A RECENTLY published housing study says: “San Francisco is one of the densest large cities in the U.S.” That is true in both senses of the word “dense.”
Nowhere are San Franciscans more dense than when talking about housing — especially that perennial will o’ the wisp, “affordable housing.” Tight rent control laws in San Francisco are supposed to help the poor. But the recent housing study shows that 26 percent of the households living in rent-controlled apartments have incomes of $100,000 or more.
At the other end of the economic scale, people who might be expected to have budget problems are leaving the city. Although San Francisco’s total population is growing, the number of children in the city has declined absolutely. More than three-quarters of the households in rent-controlled apartments have no children at all. The black population of San Francisco has also declined — by 23 percent — in just one decade.
Nearly half the working population still remaining in the city are in professional or managerial occupations. It is tough to live in San Francisco if you have jobs paying ordinary salaries.
Rent control laws are supposed to keep down rents. But rents today are more than five times what they were in 1979, when such laws were passed in San Francisco. The average apartment rent in the city today is $2,100 a month. Even for a studio apartment, the average rent is $1,500 a month.
In short, the goals of rent control and its actual consequences are at opposite poles. Nor is this peculiar to San Francisco. Studies show that rents are usually higher and homelessness is greater in cities with rent control. How can this be? Partly it is because the only housing that repays the cost of building under rent control is usually luxury housing, which is often exempt.
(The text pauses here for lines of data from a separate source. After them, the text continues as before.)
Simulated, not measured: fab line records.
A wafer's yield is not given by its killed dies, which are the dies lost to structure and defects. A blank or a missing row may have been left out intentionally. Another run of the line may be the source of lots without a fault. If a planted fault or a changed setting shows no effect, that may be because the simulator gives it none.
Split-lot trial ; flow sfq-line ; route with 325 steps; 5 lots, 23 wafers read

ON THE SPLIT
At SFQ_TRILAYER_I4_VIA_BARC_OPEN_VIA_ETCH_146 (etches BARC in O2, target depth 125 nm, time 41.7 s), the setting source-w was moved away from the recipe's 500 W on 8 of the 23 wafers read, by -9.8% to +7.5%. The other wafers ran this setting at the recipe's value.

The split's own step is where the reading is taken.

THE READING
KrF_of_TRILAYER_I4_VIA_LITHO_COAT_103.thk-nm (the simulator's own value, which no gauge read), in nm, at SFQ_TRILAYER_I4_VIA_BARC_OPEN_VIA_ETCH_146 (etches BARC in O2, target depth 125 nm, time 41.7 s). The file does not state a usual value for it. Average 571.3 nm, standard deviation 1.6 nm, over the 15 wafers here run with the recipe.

When renting apartments becomes a losing proposition, that drastically reduces the prospects of anyone’s building new rental housing, either to replace the housing that is wearing out or to accommodate a growing population. Three quarters of the rent-controlled housing in San Francisco was built before 1950. Again, this is not peculiar to San Francisco. Nothing brings private building to a halt like rent control. Housing shortages have followed rent control in cities across the United States, as well as in Europe, Asia and Australia.
What makes all this a complete farce is that the very people who push such notions as rent control and drastic restrictions on building are forever wringing their hands about a need for “affordable housing” and deploring homelessness. Yet the very word “builder” is anathema to such people. But where is any housing to come from if it cannot be built? And who is to build it, if not builders?
San Francisco compounds the problem by having restrictions on how tall they will allow buildings to be built. They don’t want their skyline to look like Manhattan’s skyline. But the fundamental problem is not what they want or don’t want. The real problem is that those who make these decisions do not have to pay the costs.
All sorts of notions and fashions can be indulged when you don’t pay the costs. Arbitrary zoning, “open space” and other restrictive laws escalate the cost of building housing, often to the point where numerous people cannot afford it. All the while, the plaintive cry of “affordable housing” goes up from the very people who are making housing unaffordable.
To make the farce truly monumental, there is now a proposal for a bond issue to get money to allow the city government to build the low-income housing that it has made impossible for private developers to build.
Meanwhile, vast tracts of unused land in prime locations with magnificent views remain idle in a city with a severe housing shortage. This land is in military and naval bases that the federal government has turned over to local authorities. If this land were sold in the open market, it would probably bring in more money than a bond issue — and this would be income to the city, not debt to be repaid by the taxpayers. But that would not cater to the fashionable notions among the politically correct in San Francisco, so such land will remain largely unused while the hand-wringing about “affordable housing” goes on and on.